FINAL LAP: Aaron Hernandez was unable to walk life’s straight and narrow

Aaron Hernandez, Wayward NFL star whose life ended in a Massachusetts prison cell, remembered by Colm Greaves.

FINAL LAP: Aaron Hernandez was unable to walk life’s straight and narrow

There is a nice little American tradition where the champions of the sporting year visit the White House for a courtesy call with the incumbent President. Since Aaron Hernandez was first arrested for murder his ex-football club, the New England Patriots, have twice made that trip.

The first time was in 2015 following their narrow win over the Seattle Seahawks and last week they were invited to meet with Trump to celebrate their historic comeback against the Atlanta Falcons in early February when they overturned a 25-point third- quarter deficit to win in overtime.

On the day the Patriots met the President, April 19, their former team-mate Hernandez, one of the finest NFL tight-ends of recent years, had a darker purpose in mind.

At 8pm the previous evening he was locked into his prison cell for the night at Souza-Baranowski Correctional Center in Massachusetts. Sometime after that he wedged cardboard into the crack at the bottom of his cell door in a premeditated effort to stall any prison officer that tried to disturb his plan.

He inked in red the citation ‘John 3:16’ onto his forehead, wrote three personal letters and placed them carefully next to his bedside Bible.

At 3.03am the following morning he was found hanging from a bed sheet attached to a window in his cell and pronounced dead an hour later. He was just 27 years of age and his death certificate states he committed suicide by asphyxiation.

Aaron Hernandez’s journey to this grim destiny began in 1989 in the city of Bristol Connecticut, born one of two brothers to a Puerto Rican father and Italian mother. His father Denis passed away during a routine hernia operation when Aaron was 16 years old and his son struggled badly to come to terms with the death of a parent that he idolised.

According to his older brother Jonathon, the loss hung heavily on his younger siblings. “I saw a kid who was devastated,” he said. “I think he was confused. He was lost. He cried, but crying is not always the answer, but for him to put up a wall during the services. . . it was shocking to me.”

This impression is endorsed by their mother Terri. “He would rebel. It was very, very hard, and he was very, very angry. He wasn’t the same kid, the way he spoke to me. The shock of losing his dad, there was so much anger.”

Without the strength and guidance of his father, he drifted into drug abuse and gravitated to the company of a street gang known as the ‘Bristol Bloods’ who were notorious and feared in the city for their acts of extreme and senseless violence.

Despite this, he was such a talented athlete his high school football career thrived. In his final year, he was Connecticut’s player of the year and considered nationally as the top tight-end recruit for the 2007 college draft.

He chose to join the University of Florida ‘Gators’ and by the end of his third year in their hometown of Gainesville he ranked as the country’s top college tight-end and was named in the ‘All-American’ squad. Rather than complete his degree he decided to run for the money and made himself eligible for the professional draft at the end of year three.

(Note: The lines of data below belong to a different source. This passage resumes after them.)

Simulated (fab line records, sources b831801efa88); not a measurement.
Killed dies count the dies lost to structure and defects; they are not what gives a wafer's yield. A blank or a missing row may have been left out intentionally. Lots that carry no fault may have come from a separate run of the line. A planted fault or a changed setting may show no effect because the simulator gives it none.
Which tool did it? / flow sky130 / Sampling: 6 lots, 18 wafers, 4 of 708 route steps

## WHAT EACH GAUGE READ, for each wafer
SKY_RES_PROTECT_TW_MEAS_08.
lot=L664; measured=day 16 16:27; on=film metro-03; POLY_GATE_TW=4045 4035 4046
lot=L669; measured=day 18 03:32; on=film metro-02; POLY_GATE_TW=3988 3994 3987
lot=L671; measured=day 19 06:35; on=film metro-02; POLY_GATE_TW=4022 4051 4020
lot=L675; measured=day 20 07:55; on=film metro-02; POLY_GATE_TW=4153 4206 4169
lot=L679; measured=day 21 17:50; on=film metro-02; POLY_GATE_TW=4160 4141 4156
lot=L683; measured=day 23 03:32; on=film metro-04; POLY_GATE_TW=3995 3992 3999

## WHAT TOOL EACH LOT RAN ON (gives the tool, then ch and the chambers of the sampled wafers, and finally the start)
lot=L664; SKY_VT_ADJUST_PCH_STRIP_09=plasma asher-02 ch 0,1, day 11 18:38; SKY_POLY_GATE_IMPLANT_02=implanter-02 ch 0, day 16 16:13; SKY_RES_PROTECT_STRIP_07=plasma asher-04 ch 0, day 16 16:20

He was signed by the New England Patriots but only in the fourth round and at a lowly pick of 113th overall.

Alarm bells had already begun to ring in pro football circles. This was a remarkably low draft pick for a player who had achieved such national prominence but such were the growing concerns around his character and lifestyle many clubs, even those that craved a good tight end, chose to pass him up.

By then word had spread he was known to be a person of interest to police in a double shooting three years earlier and he had recently admitted to perforating a man’s eardrum during a fight.

In his initial contract the Patriots were cautious enough to time-phase much of his signing bonus into the future and if he was to collect he would ‘walk the straight and narrow line to do so’. It was a line that proved to be elusive throughout his short but shiny professional career.

He was the youngest player on any team roster in his rookie year (2010). In year two he became a regular starter, setting several personal and team records and helped the Patriots reach the Super Bowl (loss to Giants, 21-17).

The value of his contribution can be measured in the numbers offered to him in a contract extension at the start of the 2012 season. The $12.5 million signing bonus was the highest ever awarded to a tight end and this was in addition to a $40 million salary he would collect over the next five years.

His third season was injury hit and ended with a loss to Baltimore in the AFC Championship game in 2013. It was the last NFL game he ever played.

Outside those neat white lines of an American football pitch his life had spiraled into deeply violent criminality. The charge sheet is long and complex — some highlights: Brawling in his first weeks at university.

Arrested and questioned in relation to an incident in Gainesville where two men had been shot in their car. Sued by Alexander Bradley for shooting him in the face at a strip club. Arrested in Rhode Island for involvement in a night club fight.

Convicted for the murder of his friend Odin Lloyd who was found dead in an industrial park about a mile from Hernandez’ house. Charged with the murder of two men in a drive-by shooting outside a Boston nightclub. Guilty of possession of a handgun.

At the time of his death, Hernandez was serving life without parole for the Odin Lloyd murder. During their investigation of that case, police found evidence that linked him to the drive-by murders in 2012.

The alleged motive was that he had felt disrespected when one of the men bumped into him and spilled his drink at a Boston nightclub. He was found not guilty just a week before his death but did have five years added to his life sentence for possession of an illegal weapon related to the crime.

His family is refusing to accept the suicide verdict.

Years of litigation will follow on many aspects of the case, but one of his families first priorities is to have the Massachusetts law of “abatement ab initio” invoked. This deems an accused person innocent if they die before their criminal legal process completes.

Hernandez had appealed his conviction for the Lloyd murder and the case had not concluded.

Ironically for Aaron Hernandez he can now rest as a man innocent of murder.